NYCPlanning / db-equitable-development-tool

Data Repo for the equitable development tool (EDDT)
MIT License
0 stars 0 forks source link

Questions #14

Open AmandaDoyle opened 2 years ago

AmandaDoyle commented 2 years ago

New Questions

Other data Questions

  1. Once indicator list is finalized, what kind of data sources will we need for certain indicators (outside of ACS and HVS)?

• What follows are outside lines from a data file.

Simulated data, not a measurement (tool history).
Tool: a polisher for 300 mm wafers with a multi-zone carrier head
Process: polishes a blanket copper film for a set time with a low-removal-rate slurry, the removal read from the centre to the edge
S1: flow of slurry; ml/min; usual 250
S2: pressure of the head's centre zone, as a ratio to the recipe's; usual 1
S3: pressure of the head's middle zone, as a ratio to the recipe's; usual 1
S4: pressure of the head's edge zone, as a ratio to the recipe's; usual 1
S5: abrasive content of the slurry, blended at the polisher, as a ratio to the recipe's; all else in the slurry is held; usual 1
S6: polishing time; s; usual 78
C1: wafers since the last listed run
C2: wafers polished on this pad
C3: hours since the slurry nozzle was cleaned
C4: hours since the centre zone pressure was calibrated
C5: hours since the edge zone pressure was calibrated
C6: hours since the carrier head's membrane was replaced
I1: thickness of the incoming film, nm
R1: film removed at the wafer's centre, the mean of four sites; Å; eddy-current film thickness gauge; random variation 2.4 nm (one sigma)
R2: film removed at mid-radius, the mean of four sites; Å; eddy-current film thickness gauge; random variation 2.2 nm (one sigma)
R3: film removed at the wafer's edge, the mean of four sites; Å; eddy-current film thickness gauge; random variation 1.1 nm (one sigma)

    • And how will can we build infrastructure to handle future/updated releases of EDTT + data?
    • How often is the data released
  2. Survey response rates and standard errors. I want to check this with a SME when we have a chance. I calculated the median age by race and checked my work in PUMA 4011. It's a PUMA that the 2019 5-year estimates put at 55% black non-hispanic, 31% white non-hispanic, 2.5% asian, 8.7% hispanic, and 3.0% "other" (none of the first 4 categories). I chose a PUMA in central brooklyn to check median ages by race because across that part of city there are many neighborhoods with young white gentrifiers and a longer-standing population of black residents. The median age by race does match this pattern. What surprised me is that standard error for median black non-hispanic age is 2.13 years, whereas it's less than one year for hispanics and white/asian non-hispanics. I realized this was because of survey response rates, and sure enough there are only 3.4 responses per 100 black residents compared to around 5 responses per 100 white/asian residents. That all passes the smell test. What gives me some pause is there are only 3.8 responses per 100 hispanic residents but half the standard error. Could it be a better age distribution among those who completed survey? Just want to make sure I fully understand what I'm doing, I don't think it's important enough to ping anyone at this moment

  3. There are a group of 7 PUMAs for which se on median age is 0. The next lowest is .222. This doesn't pass smell test to me

    Archived Questions

    • [x] How do ACS PUMS INDP and OCCP variables map to the categories listed in the "Employment by industry sector" and "Employment by occupation" indicators in the "household economic security" sheet?

      See 2015-2019 ACS 5-year PUMS Code Lists here

SashaWeinstein commented 2 years ago

I had a question on how to calculate the variance of a fraction that I sent to Erica yesterday. In the Intro 1572-B data matrix - Current that I've been working off of in November there is a "denominator" column in the field specifications. I assumed this meant that indicators for which there is a denominator are fractions.

Erica said however that for the "Limited English Proficiency" (lep_19) variable is not a fraction and the denominator just specified a "filter."

I still don't know how to calculate the variance of a fraction using replicate weights but I don't know if I will need to after all.

The most important thing I learned is that the data matrix is still a work in progress, I should focus on doing what I know how to do for sure and then fill in the gaps when it's finalized in mid December.

SashaWeinstein commented 2 years ago

Employment by occupation, industry sector

The two ACS PUMS variables for occupation I can find are INDP (Industry recode for 2018 and later based on 2017 IND codes (INDP)) and OCCP (Occupation recode for 2018 and later based on 2018 OCC codes (OCCP)). Both are much more granular than the categories listed in the "Employment by occupation" line in the "household economic security sheet" of the data matrix.

Is the idea that there will be a recode to map each occupation in INDP or OCCP the PUMS data to one of the categories in the sheet?

I'm hesitant to add variables to the ingestion pipeline before it's confirmed that I'm using the correct variables and we know how they will be used to create indicators. My current plan is to add PUMS variables that are definitely used for the household economic security indicators and wait on those that are not clear.

SashaWeinstein commented 2 years ago

I have a question that may need a subject matter expert. For some data points we don't have any responses that fall into that category. In the testing data for example there are zero black non-hispanic respondents with a limited english proficiency in PUMA 3901 (southern staten island). The "count" measure for this is of course zero. It's also reported as a fraction of all limited english proficiency people ie the fraction of all people with limited english proficiency in southern staten island that are black non-hispanic. This should be zero too, the 0% of those new yorkers are black non-hispanic. But how do we report the variance of these data points? Is the margin of error and coefficient of variation N/A?